Heike Kabisch
Memories in deep creeks
ChertLüdde, Berlin
1 March – 12 April 2025

Memories in deep creeks is an exhibition by Heike Kabisch (b. 1978, Münster, Germany) that transforms the ChertLüdde gallery into an underwater arcadia. Unfolding like an uncharted map, the installation evokes the protective embrace of a cave or sanctuary inhabited by hybrid marine creatures suspended between evolution and decay. 

Kabisch consistently explores themes of vulnerability, transformation, and the complexities of the human condition. Her work drifts between feeling and intellect to the point that it erodes the distinction between time and place, the personal and archival. Working primarily with clay, plaster and found materials, she constructs figures and environments that feel both familiar and otherworldly, often balancing the grotesque with the poetic.

In Memories in deep creeks, Kabisch draws from the deep ocean floor and the secretive depths of sheltered waterways. Organic and anthropomorphic forms gather from the depths, mixing sweetwater and salt- into a fictional ecosystem. This world contains fragmented memories and histories, but only in peripheral details, allowing them to melt like topographies and state lines, falling wayside for imagined futures.
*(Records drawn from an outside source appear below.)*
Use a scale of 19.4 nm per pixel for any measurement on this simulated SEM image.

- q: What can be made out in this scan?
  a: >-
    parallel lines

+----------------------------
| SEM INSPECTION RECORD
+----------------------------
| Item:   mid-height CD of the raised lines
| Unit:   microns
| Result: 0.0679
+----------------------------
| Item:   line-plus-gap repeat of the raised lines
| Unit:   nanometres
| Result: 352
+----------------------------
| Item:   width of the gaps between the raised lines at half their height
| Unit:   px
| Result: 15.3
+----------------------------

Entering this world, bathed in dark and ambient light, feels like stepping into the doldrums where colors are muted and time flows differently. Visitors are enveloped in a sense of melancholy, tinged by fleeting dreams. 

In the far corner of the gallery are two baby seahorses, their fragile forms intertwined with human legs that emerge like the roots of a tropical plant. Wires, twisted and knotted, and blankets arranged like barnacles or coral become camouflage for the seahorses. One of the genus’s most remarkable survival strategies, the camouflage of Kabisch’s creatures seems to be an adaptation from living in an industrial wasteland.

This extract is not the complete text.